Earlier today, I was chatting with a couple of old colleagues about how brands think about and approach social media, and what holds them back from running successful social media programs at scale. Aside from a lack of resource allocation, most brands are held back by the lack of power social media teams are given to run truly effective programs. Most brands don’t make it past the crawl stage of social business evolution due to a lack of understanding of how adopting social business practices can help brands capture a competitive advantage.
In my experience, executives inside organizations typically don’t empower their social media teams for one or both of these reasons:
- Lack of information: Social media is fairly new, and many brands’ social media programs are new, so many do not have a proven track record of success or a method for proving ROI. The lack of standardization in measuring social media (if we really need one) also adds to this issue because there is a lack of good benchmarking studies and information resources to turn to.

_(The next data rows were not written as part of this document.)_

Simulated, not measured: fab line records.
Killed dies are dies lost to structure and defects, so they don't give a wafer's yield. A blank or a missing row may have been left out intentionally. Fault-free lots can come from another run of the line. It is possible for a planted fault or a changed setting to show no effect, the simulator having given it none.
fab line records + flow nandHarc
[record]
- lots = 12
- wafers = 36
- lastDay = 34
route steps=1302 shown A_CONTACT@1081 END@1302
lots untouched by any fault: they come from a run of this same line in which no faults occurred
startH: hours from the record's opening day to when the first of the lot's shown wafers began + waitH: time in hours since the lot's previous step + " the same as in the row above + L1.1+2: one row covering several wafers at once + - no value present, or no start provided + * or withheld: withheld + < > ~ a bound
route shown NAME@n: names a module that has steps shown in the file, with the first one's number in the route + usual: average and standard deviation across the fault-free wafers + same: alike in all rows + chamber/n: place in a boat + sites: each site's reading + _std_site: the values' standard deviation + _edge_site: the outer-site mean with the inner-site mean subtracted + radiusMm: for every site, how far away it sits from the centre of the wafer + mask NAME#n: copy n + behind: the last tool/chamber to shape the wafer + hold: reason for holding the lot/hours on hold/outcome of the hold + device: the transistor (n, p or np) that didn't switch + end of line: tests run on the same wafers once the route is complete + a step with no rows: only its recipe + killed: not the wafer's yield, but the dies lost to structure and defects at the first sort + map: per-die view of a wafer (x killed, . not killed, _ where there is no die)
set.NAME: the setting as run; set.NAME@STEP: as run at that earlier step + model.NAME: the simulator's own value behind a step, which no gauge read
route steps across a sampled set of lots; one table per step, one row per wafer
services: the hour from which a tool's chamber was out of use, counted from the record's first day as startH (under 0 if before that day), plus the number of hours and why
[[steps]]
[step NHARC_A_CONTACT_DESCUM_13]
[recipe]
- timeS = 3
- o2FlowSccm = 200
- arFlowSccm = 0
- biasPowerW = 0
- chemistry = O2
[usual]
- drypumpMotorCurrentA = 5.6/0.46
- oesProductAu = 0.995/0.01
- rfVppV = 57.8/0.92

- Too much misinformation: Not to get too political on this subject, but the media has contributed to a lot of the hype around social. This has created some unrealistic expectations amongst executives about the actual return on investment from social media programs. Some execs even feel like they themselves have become “social media gurus” because they have read one of many “10 Things You Need To Do on Facebook RIGHT NOW!!!” articles (thanks, Mashable).
Too many marketing executives look at social as being separate from their larger digital marketing program. Social media has become this new thing that is pinned on to existing marketing campaigns, versus an integrated facet of a larger digital program. Without a clear place in an organization’s larger digital strategy, social media will continue to fail for most brands.
We, as social media practitioners, are mainly at fault. I include myself in this. We perpetuate the hype of social media being the greatest thing since sliced bread, but let’s be honest, there are few case studies we can turn to that show social media outperforming other forms of digital marketing. I say this not to diminish the important role that social media plays in a holistic digital program, but to say that hyping social media as the second coming of Jesus has put us in a very odd predicament.
We need to develop a better framework for looking at social media as part of a larger digital marketing ecosystem to help executives understand what role it plays in meeting larger business goals. Brian Solis makes a good argument for social media practitioners to stop talking about social media if they want to make the business case for investment in their social media programs. This basic argument – talk to executives about business results, not marketing tactics – puts social media on the same playing field of email, paid media and search. All of these facets of digital should share the same goals, because business goals should be void of any marketing channel.
I pledge to stop hyping social media for anything more than it is – a marketing channel that serves the same purpose as all other channels in a well executed integrated marketing program.